Last Sunday of Epiphany – Sunday, February 11, 2018

February 11, 2018  

2 Corinthians 4:3-6

These past weeks, our sermon series has been rooted on readings from Paul’s first letter to the Corinthians, which was really his second letter to the Corinthians but which we know as his first because we don’t have his first, just references to it in his second which we call his first. This week our reading is from his “2nd” letter, which must mean it is really his third, if you follow what I said about his actual first and second.

Things changed somewhere between the two letters we have in our New Testament. Rather than focus on the fracturing that as occurring in the congregation in Corinth, as he did in the “first” letter, in this letter Paul seems to be defending himself, and more appropriately, his work with the congregation. There were those in the congregation who weren’t impressed by Paul, or by his work. This left Paul frustrated and defensive. He fought the need to defend himself, focusing instead on the gospel message he preached, hoping his message would speak for itself.

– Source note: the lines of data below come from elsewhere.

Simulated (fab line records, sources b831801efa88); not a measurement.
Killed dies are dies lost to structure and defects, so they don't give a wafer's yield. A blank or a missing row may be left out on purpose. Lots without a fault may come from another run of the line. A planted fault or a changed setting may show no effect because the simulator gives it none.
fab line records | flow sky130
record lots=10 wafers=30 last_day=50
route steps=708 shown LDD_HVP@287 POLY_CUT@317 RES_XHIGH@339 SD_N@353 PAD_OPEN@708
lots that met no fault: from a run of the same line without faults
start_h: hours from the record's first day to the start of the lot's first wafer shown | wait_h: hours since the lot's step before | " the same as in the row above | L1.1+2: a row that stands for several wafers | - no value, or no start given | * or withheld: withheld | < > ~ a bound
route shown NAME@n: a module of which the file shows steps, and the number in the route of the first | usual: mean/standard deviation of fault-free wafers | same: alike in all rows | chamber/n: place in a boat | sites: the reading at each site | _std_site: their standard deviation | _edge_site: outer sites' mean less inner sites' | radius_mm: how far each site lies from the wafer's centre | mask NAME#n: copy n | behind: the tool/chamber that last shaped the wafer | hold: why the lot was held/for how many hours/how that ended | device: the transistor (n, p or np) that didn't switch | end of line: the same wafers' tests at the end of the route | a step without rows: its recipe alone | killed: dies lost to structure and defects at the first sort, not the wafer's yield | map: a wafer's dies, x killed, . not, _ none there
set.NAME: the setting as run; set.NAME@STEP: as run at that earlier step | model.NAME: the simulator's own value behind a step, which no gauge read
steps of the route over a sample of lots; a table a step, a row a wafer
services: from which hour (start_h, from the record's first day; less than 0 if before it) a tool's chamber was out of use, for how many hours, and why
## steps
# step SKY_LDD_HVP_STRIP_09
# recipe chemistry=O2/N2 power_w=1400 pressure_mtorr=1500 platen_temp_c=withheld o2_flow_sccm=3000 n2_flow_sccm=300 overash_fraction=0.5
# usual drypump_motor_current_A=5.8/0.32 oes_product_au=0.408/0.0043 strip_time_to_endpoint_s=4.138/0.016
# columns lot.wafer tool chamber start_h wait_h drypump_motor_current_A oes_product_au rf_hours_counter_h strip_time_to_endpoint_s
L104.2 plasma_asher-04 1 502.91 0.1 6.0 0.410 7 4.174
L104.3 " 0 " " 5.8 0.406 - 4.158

Remember, Paul wasn’t in Corinth, he was writing to them. There were others in Corinth, others who visited the congregation, showing up with letters of recommendation, trying to assert themselves into the life of the congregation. Those letters of commendation were working, they were sowing seeds of doubt in Paul’s leadership. It makes me think of the old saying, when the cat’s away, the mice will play. Except this wasn’t about a cat and a few mice, it was about the future of a congregation Paul dearly loved.

Paul could have gotten his own letters of recommendation. It was a common enough practice and he had more than enough standing in Christian circles, let alone Roman society. Paul’s point was—I don’t need a letter or letters of recommendation. I have you, Corinth. You are my commendation. Look at who you are. As a church. As individual people.

As one scholar wrote “the Corinthians themselves are his letters, written on ‘human hearts’ (3:3)” (The New Interpreter’s Bible, vol. 11, p. 63).


Anyone besides me watch the show “Alaska: the Last Frontier”? If you ask Jeanne she will tell you I watch “anything Alaska.” If there was a TV network showing shows only from or about Alaska, I would probably retire and do nothing but watch TV.

This past Sunday night the Discovery network ran a marathon of Alaska: the Last Frontier. I was in Alaska heaven.  The show is about an extended family living on land in Alaska that has been home to four generations.

In one of Sunday’s episodes one of the 2nd generation fathers was working his horses with his adult son (3rd generation). When the adult son was a child, growing up on the ranch, he watched his father “break” horses. He described it as violent and frightening.

The son was afraid of horses. He says his fear was rooted in watching his dad “break” them.

When his dad invited him to come “work” the horses, he was skeptical.

The son’s father wanted to show the son that his father was a changed man. And this is why I’m telling you the story: his father no longer “breaks” horses, he “gentles” them. Literally, that is what it is called when you try to tame a wild horse using this new method, it is called “gentling.”

The 2nd generation man wanted the 3rd generation man, his son, to see that what was written on the 2nd generation man’s heart had changed. His son saw the change. Because of the change in heart, the son began to relax. His fears were calmed.


Paul was writing to an entire congregation asking them to examine their own flesh and blood hearts (TNIB, vol. 11, p. 63). He wrote

For it is the God who said “Let light shine out of darkness,” who has shown in our hearts to give the light of the knowledge of the glory of God in the face of Jesus Christ. (4:6).

Two points:

  1. Paul was clearly saying to the Corinthians “It’s not about me. It’s about you. Or, more specifically, it is about what is written on your hearts. Look at your hearts. What are your hearts telling you about Jesus Christ?”
  2. Which is the 2nd point. It’s not about us, it is about what is written on OUR hearts? What do our hearts tell us about the God who lives and reigns in and through us? AND, what do others see in us?

Again, a scholar wrote “Christ represents and reveals God to us. When we act with love and clemency toward others, we reflect Christ to them. And, at least in some little measure, re-present Christ to them… God’s love is a powerful agent in every life it engages, so when God’s love is imaged or reflected through and beyond us, we reflect not ourselves but Christ through us” “TNIB, vo. 11, p. 79).

This is what I’ve been saying throughout our sermon series: these two (or three) letters are about ethics. They are about how we ought to live. Using the language of our religion, they are about our “life together”, our life as individual people following Jesus Christ together. As individuals, as a congregation, as one part of a larger Church of Christ on earth… What are our hearts telling us? What are we telling others?

Hopefully, our answer is that our hearts tell us we are loved… because we ARE loved.

Hopefully, we are (by the ways we live) telling others they are loved. Because they ARE loved.

This is the perfect message for our Valentine’s celebration this holy Chocolate Sunday: God loves us. And God loves the world.